District Judge Jeffrey Sherlock said Friday he would rule based on briefs filed in the proceedings against the political group known for challenging state campaign finance laws and targeting moderate Republicans.
The state attorney general's office is seeking more than $300,000 in fines against ATP after Sherlock ruled in January that the group acted as a political committee that violated state campaign finance laws when it mailed attack ads denouncing candidates in the 2008 election.
ATP has argued it did nothing wrong, but two attorneys who helped make that case have moved to distance themselves from the group.
Manhattan-based attorney Todd Stubbs asked to be removed due to an "unreasonable financial burden" the case imposes. He did not return telephone messages from The Associated Press seeking comment.

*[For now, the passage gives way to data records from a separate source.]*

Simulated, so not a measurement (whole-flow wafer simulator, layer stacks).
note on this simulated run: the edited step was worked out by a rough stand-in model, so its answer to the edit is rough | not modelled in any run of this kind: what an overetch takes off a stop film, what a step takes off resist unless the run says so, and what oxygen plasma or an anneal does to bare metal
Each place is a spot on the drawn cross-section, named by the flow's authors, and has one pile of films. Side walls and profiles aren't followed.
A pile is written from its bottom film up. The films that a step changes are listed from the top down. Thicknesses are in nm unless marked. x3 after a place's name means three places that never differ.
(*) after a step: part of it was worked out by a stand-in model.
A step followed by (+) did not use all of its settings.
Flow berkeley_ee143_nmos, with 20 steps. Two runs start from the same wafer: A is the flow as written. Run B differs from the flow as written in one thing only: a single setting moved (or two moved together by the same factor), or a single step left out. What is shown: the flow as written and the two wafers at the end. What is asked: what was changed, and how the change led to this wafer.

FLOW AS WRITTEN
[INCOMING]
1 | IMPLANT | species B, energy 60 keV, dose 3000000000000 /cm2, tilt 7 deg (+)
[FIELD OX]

ATP's previous lawyer, James Brown of Helena, has said he no longer represents the group. He said in January that the group was no longer active and that operations were "in flux."
If Sherlock rules that ATP should be fined, Brown said on Jan. 22, "The question is, How do you collect?"
Several messages left recently by the AP with individuals previously involved with the organization have not been returned.
State officials have continued to pursue the case.
Assistant attorney general Michael Black has asked Sherlock to reject Stubbs' request calling it "yet another example of ATP's ongoing tactic of delay and refusal to satisfy its obligations under Montana law."
The state won't agree to a new attorney until the group has another in place, Black said. He added that Brown remains counsel of record on the case, according to the court.
In the filing, Black attached an October email exchange in which Stubbs wrote that he didn't know whether ATP had representation and Brown asked the assistant attorney general "to please quite bothering" him about a client he doesn't represent.
Black responded, stating there is no "order allowing you to withdraw, and all I ever expect is for opposing counsel to follow the rules."
The back-and-forth is representative of the ongoing battle between the group and the state.
ATP has successfully challenged state campaign finance laws, including a 2012 decision out of the U.S. Supreme Court that its 2010 Citizens United decision allowing corporate spending nullified Montana's century-old law that limited election spending.
ATP also has won recent legal battles over political advertising, prompting a federal judge to strike down a Montana law requiring attack ads to list associated voting records and another state regulation banning knowingly false statements.
Montana officials argue that ATP's directors improperly used a corporate nonprofit organizational status to avoid disclosing election spending. The state continues to pursue such claims through the political practices office, in addition to the 2008 case before Sherlock.
Political practices Commissioner Jonathan Motl recently released a finding saying ATP contributed "unreported, undisclosed" money to at least one candidate in the 2010 election cycle. Motl's office said the investigation will expand to other candidates in both 2010 and 2012.
The issue has fractured the Montana Republican legislative caucus, with some lawmakers angry over being targeted with nasty mailers in campaign primaries.